Example 2   Highly Non-linear Waveform Misfit Function: In contrast to the traveltime misfit function, the waveform misfit function in Figure 3.1c has many local minima between the correct velocity of 1.0  km/sand the starting model velocity of 1.5  km/s. Hence a gradient optimization method will get stuck in a local minima well before it reaches the global minima. The reason for so many local minima is that the traces are quite wiggly w/r to time, and slight changes in the hypothetical value of V will time shift the seismograms. Thus a velocity change that shifts the wiggly seismograms by about a period or two will yield a similar looking seismogram and a misfit function with about the same value as before the shift. Hence the numerous local minima. Note that the waveform misfit curve becomes smoother for larger hypothetical velocities because large velocities are associated with longer wavelengths in the data.

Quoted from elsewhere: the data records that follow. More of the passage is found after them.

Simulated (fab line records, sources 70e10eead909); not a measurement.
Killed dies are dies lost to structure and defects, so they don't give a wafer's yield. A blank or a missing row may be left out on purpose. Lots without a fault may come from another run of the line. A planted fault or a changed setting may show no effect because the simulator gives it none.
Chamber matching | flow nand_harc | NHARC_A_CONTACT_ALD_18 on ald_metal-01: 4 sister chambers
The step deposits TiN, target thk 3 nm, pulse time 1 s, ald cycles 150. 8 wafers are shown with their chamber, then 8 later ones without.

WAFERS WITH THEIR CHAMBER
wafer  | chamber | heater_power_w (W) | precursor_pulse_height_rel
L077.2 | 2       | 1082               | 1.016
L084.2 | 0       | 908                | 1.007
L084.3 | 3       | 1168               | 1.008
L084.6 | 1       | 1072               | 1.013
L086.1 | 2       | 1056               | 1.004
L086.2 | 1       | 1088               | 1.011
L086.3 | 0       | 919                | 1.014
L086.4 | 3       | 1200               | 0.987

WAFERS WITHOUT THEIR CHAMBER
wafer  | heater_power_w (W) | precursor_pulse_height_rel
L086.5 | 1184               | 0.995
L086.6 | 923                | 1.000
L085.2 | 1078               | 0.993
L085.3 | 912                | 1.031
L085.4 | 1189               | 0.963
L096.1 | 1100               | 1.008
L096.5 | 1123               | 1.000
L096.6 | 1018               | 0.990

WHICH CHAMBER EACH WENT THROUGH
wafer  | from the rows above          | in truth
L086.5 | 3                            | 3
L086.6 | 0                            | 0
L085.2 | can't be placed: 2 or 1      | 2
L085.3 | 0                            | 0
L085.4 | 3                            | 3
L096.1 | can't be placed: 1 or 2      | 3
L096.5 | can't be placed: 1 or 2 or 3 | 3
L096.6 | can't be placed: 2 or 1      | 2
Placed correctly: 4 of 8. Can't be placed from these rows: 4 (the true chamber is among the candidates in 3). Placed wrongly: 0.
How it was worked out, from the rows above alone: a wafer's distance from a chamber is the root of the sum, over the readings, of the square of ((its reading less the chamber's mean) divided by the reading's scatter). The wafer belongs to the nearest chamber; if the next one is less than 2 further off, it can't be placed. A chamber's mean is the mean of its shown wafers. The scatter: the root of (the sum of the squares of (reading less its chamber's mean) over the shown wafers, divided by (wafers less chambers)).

How does one avoid creating misfit function functions that are dense in local minima or subject to flat valleys or plains? There is no general remedy to avoiding local minima, but some tricks can be attempted. One trick is to low-pass filter the data or model and then use a gradient search to find a model near the global minima. Using this model as the new starting model, begin a gradient search on the unfiltered data (see Nemeth et al., 1997). The next example demonstrates the above remedy by low pass filtering of the Figure 3.1 seismograms.

Example 3   Mildly Non-linear Waveform Misfit Function: The Figure  3.1a seismograms are low=pass filtered to give the seismograms shown in Figure 3.2a. The associated waveform misfit function in Figure 3.2c shows many fewer local minima compared to the misfit function constructed from the unfiltered data. Thus, a gradient search method will make good progress in getting to the global minimum.


  
Figure 3.2: Same as Figure 1 except the data are low-pass filtered by a 0-2 Hz filter. The wrinkles in the waveform misfit function have been mostly ironed out.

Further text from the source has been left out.